The wagashi’s soft, moist or crispy texture again accentuate its freshness while its fragrant scent is very delicate and subtle. Its most striking sense is, of course, its appearance with its countless shapes, colours and designs inspired by other Japanese art forms, each piece of confectionery makes its own contribution to making this at first sight simplistic looking confectionary a feast for your eyes. The colours and designs are often related to the seasons or when using multiple wagashi, tries to represent a certain scene in nature. Although it may seem strange but the last sense is, in fact, sound as the lyrical names with their various association help complete five layers of sensual stimulation.

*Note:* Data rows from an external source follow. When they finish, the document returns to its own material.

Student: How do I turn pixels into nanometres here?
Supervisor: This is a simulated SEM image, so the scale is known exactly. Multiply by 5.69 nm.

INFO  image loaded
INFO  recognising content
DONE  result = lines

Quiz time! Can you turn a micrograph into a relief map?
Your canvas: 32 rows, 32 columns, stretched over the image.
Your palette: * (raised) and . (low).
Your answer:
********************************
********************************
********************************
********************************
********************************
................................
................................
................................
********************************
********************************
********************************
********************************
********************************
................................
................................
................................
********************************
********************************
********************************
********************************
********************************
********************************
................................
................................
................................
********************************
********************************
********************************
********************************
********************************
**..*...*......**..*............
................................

Trying a workshop in Kyoto
Throughout Japan there are renowned shops and some, such as Kanshundo Honten in Kyoto, offer you the opportunity to participate in a workshop yourself. The specific type of wagashi you can make at Kanshundo is known as “kyogashi”, which is the wagashi traditionally made in Kyoto. During the workshop you will make four types of wagashi of which one you can eat after the workshop with some delicious green tea and save the other two for another time. The confectioneries are themed by season, meaning that in autumn they tend to include a red leaf or a ripe persimmon while in summer they are bright green.
The most spectacular and difficult wagashi to make, at least in my opinion, is the so-called kinton type made from molding a small ball of bean paste and then carefully coating it with a different type of coloured mashed bean paste which has been strained by pushing it through a screen in a swift motion. Although wagashi-making is quite difficult at first it is truly a great experience for anyone to enjoy.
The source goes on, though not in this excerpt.